Software keeps EPA workers informed about chemical risks

The Environmental Protection Agency is deploying chemical management software to keep employees informed about the risks associated with various hazardous materials.

EPA employees often come into contact with hazardous chemicals in the course of their work. For example, in the EPA's Region 5, employees oversee the Great Lakes states of Illinois, Indiana, Michigan, Minnesota, Ohio and Wisconsin. They interact with caustic compounds daily as they test water and soil samples.

Occupational Safety and Health Administration (OSHA) standards require that material safety data sheets (MSDS) be available to all employees who use chemicals. But aboard EPA Region 5's Lake Guardian, a research vessel, scientists do not have space for filing cabinets. And CD-ROMs quickly become outdated.

This is where chemical management software can save lives and time.

About a year and a half ago, EPA officials outfitted the Lake Guardian ship with satellite access to the Internet and installed MSDS Vault, an online database of regularly updated chemical information. Now, the boat can sail into the middle of Lake Michigan, collect vials of water and safely perform chemical analysis, said Marc Colvin, the EPA's safety, health and environmental manager for Region 5.

Back on solid ground, the Web-based MSDS Vault inventory allows chemists in the region's Chicago lab to save themselves from burns and poisoning.

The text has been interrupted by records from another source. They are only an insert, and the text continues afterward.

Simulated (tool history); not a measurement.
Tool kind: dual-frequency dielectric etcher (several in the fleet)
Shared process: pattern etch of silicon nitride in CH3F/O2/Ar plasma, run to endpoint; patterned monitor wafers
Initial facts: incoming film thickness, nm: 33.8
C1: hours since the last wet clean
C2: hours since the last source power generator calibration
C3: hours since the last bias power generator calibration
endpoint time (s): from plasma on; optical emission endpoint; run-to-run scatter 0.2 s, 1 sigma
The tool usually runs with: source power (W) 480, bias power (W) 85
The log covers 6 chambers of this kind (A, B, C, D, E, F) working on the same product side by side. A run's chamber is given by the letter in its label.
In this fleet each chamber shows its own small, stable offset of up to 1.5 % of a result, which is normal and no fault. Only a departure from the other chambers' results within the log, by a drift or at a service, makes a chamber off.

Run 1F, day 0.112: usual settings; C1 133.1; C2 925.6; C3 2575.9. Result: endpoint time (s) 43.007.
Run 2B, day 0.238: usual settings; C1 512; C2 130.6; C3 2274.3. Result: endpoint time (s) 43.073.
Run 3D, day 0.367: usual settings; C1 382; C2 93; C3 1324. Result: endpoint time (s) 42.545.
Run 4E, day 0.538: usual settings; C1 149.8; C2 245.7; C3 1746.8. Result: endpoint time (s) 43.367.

"If someone is looking out for a pesticide, they may have to do an extraction with methylene chloride," Colvin said. The researcher wants to know, "Is it flammable? What do you do if you spill it? Can it be disposed of in the sink?"

At sea and on land, the software leaves researchers free to concentrate on their specimens in Petri dishes, instead of focusing on pieces of paper.

"If I'm looking for acetone, for example, I can click on 'a' in the search and it will be on the screen before I finish this sentence," Colvin said. "That's why I like it."

Russ McCann, president and co-founder of Actio, the company that created MSDS Vault, said an emergency worker was able to access information from the system to help save a man's eyesight after an accident at an auto dealership a couple of years ago.

Region 5 is the only EPA division using MSDS Vault, McCann said, adding that his employees have worked with other federal departments that are clearly in violation of OSHA's requirements.

"I would say a majority of [Defense] agencies are still using paper binders or CDs with unrevised MSDSs," he said.

Government occupational health officials could not confirm this observation, saying that neither OSHA nor any other federal body inspects agencies for MSDS compliance.

It's really up to EPA officials, said Kate Garay, health education specialist for Federal Occupational Health, a service unit within the Department of Health and Human Services' Program Support Center.

"They are supposed to be doing internal audits or hiring outside firms to do audits," she said.